The connections to the computer are labeled by function: Analog-to-Digital (A/D) or Digital-to-Analog (D/A), direction: "In" is always into the computer, "Out" is always out from the computer (always connect "In" to "In" and "Out" to "Out"), and by channel starting from 0. The black box is the connection to the computer, the silver box is the one with your circuit in it. All the inputs measure in the range -5V to +5V and all the outputs produce voltages in the range -5V to +5V.
Experiment
The first thing to do is to run the experiment roughly to get an idea of what is going on. You are supplied with two different devices -the light-bulb which reacts as discussed above and a resistor which has a constant resistance (Note: When the boxes are stored, the resistor and the lightbulb are often "stacked" on top of one another, but you never use them that way!). To run the LabView program, start up the computer using your Faraday account and then start the LabView program (See notes at the end on starting the comp4ter and the LabView program).

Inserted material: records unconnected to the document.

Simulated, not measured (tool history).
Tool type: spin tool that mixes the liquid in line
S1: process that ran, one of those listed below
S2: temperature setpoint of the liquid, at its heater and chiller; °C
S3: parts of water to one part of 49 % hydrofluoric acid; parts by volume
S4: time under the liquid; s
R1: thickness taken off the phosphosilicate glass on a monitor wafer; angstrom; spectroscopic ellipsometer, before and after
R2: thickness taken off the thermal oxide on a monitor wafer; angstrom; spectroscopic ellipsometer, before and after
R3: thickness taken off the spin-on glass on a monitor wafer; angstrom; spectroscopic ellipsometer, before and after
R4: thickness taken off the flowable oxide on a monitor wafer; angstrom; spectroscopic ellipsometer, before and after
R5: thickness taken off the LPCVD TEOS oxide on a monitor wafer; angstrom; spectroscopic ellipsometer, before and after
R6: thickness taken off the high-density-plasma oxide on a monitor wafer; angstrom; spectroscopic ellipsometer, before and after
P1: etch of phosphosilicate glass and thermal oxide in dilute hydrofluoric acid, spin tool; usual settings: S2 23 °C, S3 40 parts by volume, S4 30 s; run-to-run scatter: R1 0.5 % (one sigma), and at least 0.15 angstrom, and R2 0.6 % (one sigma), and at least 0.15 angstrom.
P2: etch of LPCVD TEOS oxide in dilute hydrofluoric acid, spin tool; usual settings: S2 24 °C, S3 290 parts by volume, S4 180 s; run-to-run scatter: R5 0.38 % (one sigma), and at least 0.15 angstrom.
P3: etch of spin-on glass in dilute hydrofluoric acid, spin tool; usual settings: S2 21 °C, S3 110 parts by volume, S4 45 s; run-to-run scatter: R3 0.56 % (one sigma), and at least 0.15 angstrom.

The LabView program has four panels:
1)Upper left is a graph is what we think is the input voltage (vertical axis) as a function of time (horizontal axis). The horizontal axis is in "samples" which are taken at regular time intervals.
2)Upper right is a graph of what the input voltage actually is.
3)Lower left are the controls
4)Lower right is a graph which you are going to calibrate as the resistance of the light-bulb.
Use the plug-in 10 resistor and a ramp voltage. You should get a constant value of the resistance so long as the voltage is "reasonable" -what happens if it isn't reasonable, maybe even zero? [Note:
Sometimes the initial "value" of the resistance goes off the screen and you will need to change the graph scale to get it back on] Getting the actual value of the 10 resistor shown correctly on the graph depends upon knowing the exact value of the sampling resistor r. The value of r is an input to the LabVIEW program and you can adjust it until you get the program to show the right value for the 10 resistor. The nominal value of r is 0.22 but the default value in the program is different, and your value will, in all probability be higher than 0.22, why?
Now you can change to the bulb. Try the effect of changing the speed at which the bulb is turned on, the time it is on and the time it is off. You can control the number of samples taken and the rate at which they are taken and the overall cycle time of the experiment, so you have plenty of scope to choose from.
Measure the peak current and peak power dissipation as a function of the turn-on time.
You can change the form of the last graph by adjusting the LabView program. Stop the program and select windows>show diagram. You should see the wiring diagram of the program with a "formula box" which is currently set to give R = V/I. This is the box which determines the dependent variable (y-axis) of the third graph. Change it so that the result is the power output. To change it follow the instructions below. This changes the third graph to give bulb power instead of resistance. To go back to the "front panel" click on it or use windows>show panel.
What is the time constant for cooling of the bulb? How long before it is really cold and you can repeat the whole experiment "from cold"? [Hint: You can monitor the resistance of the bulb continuously by leaving a bit of voltage on the bulb at all times, but not enough to heat it up much].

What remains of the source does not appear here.